The Securities Industry and Financial Markets Association called on the Securities and Exchange Commission on Thursday to review the regulatory structure of broker-dealers, exchanges and the self-regulatory model, as technology advances have changed the way market participants operate and because SROs now compete with the BDs they regulate.
In a July 31 letter to the SEC, Theodore Lazo, SIFMA’s managing director and associate general counsel, said that the self-regulatory model is a “crucial area for immediate action,” and that SIFMA believes “a discrete review of the regulatory structure of broker-dealers, exchanges should be carried out now because that structure is widely viewed to be outdated and in need of reconsideration and reform.”
A part of that review, Lazo continued, ”should focus on SRO structure, because the markets have changed to the point that the current structure of the self-regulatory model is widely viewed to be outdated and in need of reform.”
The largest U.S. securities exchange operators, Lazo said, “have evolved from member-owned utilities to for-profit business enterprises,” all while “technological advancements have changed the way the securities markets and market participants operate, with securities exchanges and non-exchange venues operated by broker-dealers performing essentially identical functions in certain respects.”
However, the status of exchanges as self-regulatory organizations “has not changed, even as the exchanges have become active competitors with the broker-dealer members they are charged with regulating,” Lazo added. “This inconsistency has led to tensions, anomalies, and conflicts in the structure, operation and regulation of the securities markets.”
Lazo identified some key areas that SIFMA believes the SEC should review, noting that the review should not be exclusive to those areas.
• What is an Exchange and Why Is It an SRO? In today’s reality, the interests, incentives and functions of the member-owned cooperative exchanges of 1934 bears little resemblance to those of the current for-profit exchanges. Eliminating exchange’s SRO status would streamline regulatory processes and make self-regulation more efficient by centralizing regulation.
• Exchanges Compete with the Broker-Dealers they Regulate. Combined with the transformation of exchanges into for-profit enterprises in search of ways to expand their businesses, exchanges and broker-dealers have become direct competitors in many aspects of their businesses. Most prominent is the competition for order flow between exchanges and broker-dealers. In this competitive dynamic, the policy of having exchanges regulating broker-dealers has become outmoded.

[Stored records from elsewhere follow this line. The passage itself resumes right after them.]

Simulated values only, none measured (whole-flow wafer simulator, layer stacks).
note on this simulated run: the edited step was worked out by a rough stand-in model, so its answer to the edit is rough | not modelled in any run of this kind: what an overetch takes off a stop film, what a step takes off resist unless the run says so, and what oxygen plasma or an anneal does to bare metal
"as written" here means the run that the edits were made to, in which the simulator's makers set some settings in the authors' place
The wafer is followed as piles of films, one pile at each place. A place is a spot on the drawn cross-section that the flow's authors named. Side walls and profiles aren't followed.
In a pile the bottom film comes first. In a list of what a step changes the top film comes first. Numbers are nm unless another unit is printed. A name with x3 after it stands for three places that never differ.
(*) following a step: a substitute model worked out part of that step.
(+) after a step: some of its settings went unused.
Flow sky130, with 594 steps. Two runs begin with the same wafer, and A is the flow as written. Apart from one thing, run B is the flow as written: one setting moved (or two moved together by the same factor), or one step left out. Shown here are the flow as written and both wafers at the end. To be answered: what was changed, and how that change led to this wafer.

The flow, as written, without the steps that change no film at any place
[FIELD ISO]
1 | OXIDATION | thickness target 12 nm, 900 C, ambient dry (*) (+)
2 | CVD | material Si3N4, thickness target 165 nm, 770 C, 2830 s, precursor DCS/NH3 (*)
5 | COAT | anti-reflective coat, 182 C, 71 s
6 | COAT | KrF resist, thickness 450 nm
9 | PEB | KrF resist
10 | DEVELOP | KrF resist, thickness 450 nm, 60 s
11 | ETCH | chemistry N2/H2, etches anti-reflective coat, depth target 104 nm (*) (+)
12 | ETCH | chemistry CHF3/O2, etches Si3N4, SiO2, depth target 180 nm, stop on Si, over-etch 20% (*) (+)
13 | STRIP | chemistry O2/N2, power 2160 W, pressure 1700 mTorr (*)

• Competitive and Regulatory Disparities. While competitive benefits flow from exchanges’ status as SROs, including limitations on liability, market data revenue, and ability to design market structure developments, exchanges are not subject to some of the significant regulatory requirements applicable to broker-dealers, such as best execution, supervisory controls, and financial responsibility. At the same time, SIFMA said it recognizes that exchanges are subject to unique regulatory requirements, including the requirement to submit rule changes for their business practices for SEC approval, fair access requirements, and ownership restrictions.
• Funding of Self-Regulation. While broker-dealers are subject to numerous regulatory fees from SROs, there is no way to assess the reasonableness of the regulatory funding model without greater transparency into SROs’ existing regulatory fees as well as their actual regulatory expenses. For many exchanges, regulatory fees are intended to offset the exchanges’ cost of outsourcing regulation to other SROs–such as FINRA–effectively duplicating costs on member firms.
SIFMA urges the commission to consider requiring SROs to make this important information publicly available on a regular basis.